Third District Court of Appeal
State of Florida
Opinion filed July 13, 2022.
Not final until disposition of timely filed motion for rehearing.
________________
Nos. 3D21-1018 & 3D21-1019
Lower Tribunal Nos. F17-20909 & F19-10464
________________
The State of Florida,
Appellant/Cross-Appellee,
vs.
Jeremy Rojas,
Appellee/Cross-Appellant.
Appeals from the Circuit Court for Miami-Dade County, Lody Jean,
Judge.
Ashley Moody, Attorney General, and Sandra Lipman, Assistant
Attorney General, for appellant/cross-appellee.
Carlos J. Martinez, Public Defender, and Susan S. Lerner, Assistant
Public Defender, for appellee/cross-appellant.
Before LOGUE, HENDON, and GORDO, JJ.
ON MOTION TO DISMISS
LOGUE, J.
In this case we are called upon to interpret the Constitutional
prohibition on double jeopardy. U.S. Const. amend. V (“[N]or shall any
person be subject for the same offence to be twice put in jeopardy of life or
limb[.]”). The State has appealed the prison sentences imposed following
revocation of Jeremy Rojas’ community control. While the State’s appeal
was still pending, Rojas completed his sentences. Rojas has moved to
dismiss the appeal because the “relief that the State is seeking – a remand
to resentence Mr. Rojas to a greater sentence would violate double jeopardy
and therefore the State’s appeal is moot.”
“[T]he application of the double jeopardy clause . . . turns on the extent
and legitimacy of a defendant’s expectation of finality in that sentence.”
Dunbar v. State,
89 So. 3d 901, 905 (Fla. 2012) (quoting U.S. v. Fogel,
829
F.2d 77, 87 (D.C. Cir. 1987)). Florida courts have held that “once a sentence
has been fully satisfied, even if it is an illegal or invalid sentence, a trial court
may not increase or amend the sentence, as this would violate a defendant’s
double jeopardy rights.” State v. Jimenez,
173 So. 3d 1020, 1025 (Fla. 3d
DCA 2015). In Jimenez, for example, we held the trial court did not have the
power in 2008 to resentence the defendant pursuant to a Rule 3.800(a)

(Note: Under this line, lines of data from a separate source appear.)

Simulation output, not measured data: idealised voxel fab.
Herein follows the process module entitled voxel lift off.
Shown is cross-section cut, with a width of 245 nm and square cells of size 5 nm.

motion to five years on two separate counts, for which the defendant had
originally been sentenced in 2003 to 364 days, because the initial sentence
2
had already been served at the time of resentencing.
Id. See also Smith v.
State,
334 So. 3d 377 (Fla. 5th DCA 2022) (holding trial court erred in
granting State’s Rule 3.800(a) motion and resentencing defendant on counts
for which defendant had completed his sentence and defendant’s direct
appeal had been resolved, stating that defendant “had a legitimate
expectation of finality in his original sentences”). These cases hold that
double jeopardy can attach, under certain circumstances, based upon a
defendant’s expectation of finality concerning a sentence that has been
served.
At the same time, a defendant does not have an expectation of finality
that triggers double jeopardy when the government is pursuing a lawful
appeal of a sentence. In the leading case of U.S. v. DiFrancesco,
449 U.S.
117, 136-37 (1980), the Supreme Court held that the United States’ appeal
of a sentence does not violate double jeopardy even though it might lead to
a higher sentence when the case is sent back for resentencing. In so holding,
the Court reasoned that a defendant “is charged with knowledge of the
statute and its appeal provisions, [which allowed the United States to appeal
a sentence,] and has no expectation of finality in his sentence until the
appeal is concluded or the time to appeal has expired.”
Id. at 136. See also
Goene v. State,
577 So. 2d 1306, 1307-08, 1310-12 (Fla. 1991) (recognizing
3
that an expectation of finality is vitiated where a statutory right to appeal
exists, relying on DiFrancesco). Cf. Maybin v. State,
884 So. 2d 1174 (Fla.
2d DCA 2004) (holding that trial court’s reimposition of original 25-year
sentence after improperly granting defendant’s motion to mitigate sentence
and resentencing to time served violated double jeopardy where State failed
to seek review of order granting motion to mitigate and defendant’s sentence
of time served had already been served).
The case before us presents the question of whether the fact that the
defendant completed the sentence while the State’s appeal was pending
creates an exception to the rule in DiFrancesco. At least one court has
declined to recognize such an exception. In State v. Francis,
954 So. 2d 755,
757 (Fla. 4th DCA 2007), the Fourth District expressly rejected the
defendant’s argument that the State’s appeal should be dismissed because
he had completed the sentence imposed during the pendency of the appeal
and therefore could not be resentenced. We agree with the Fourth District.
When, as here, the sentencing order under which the defendant has
completed his sentence is on direct appeal, the defendant is imputed with
knowledge of the pending appeal and, therefore, cannot have a legitimate
expectation of finality until the appeal is completed. This is the distinguishing
characteristic between those cases such as Jimenez and Smith, which hold
4
that resentencing after completion of the original sentence violates double
jeopardy, and Francis, which holds that it does not.
Cases from other jurisdictions similarly indicate that any expectation of
finality that attaches to a completed sentence does not trigger double
jeopardy where the government’s appeal of the sentence is pending. See,
e.g., People v. Williams,
14 N.Y.3d 198, 217,
925 N.E.2d 878, 890 (2010)
(recognizing a “legitimate expectation of finality once the initial sentence has
been served and the direct appeal has been completed (or the time to appeal
has expired)”); U.S. v. Rico,
902 F.2d 1065, 1069 (2d Cir. 1990) (holding
defendant had no expectation of finality in her sentence despite being
sentenced erroneously to the time she already had served because
government had statutory right to appeal and defendant’s sentence was
open to review).
Following these cases, we deny the motion to dismiss.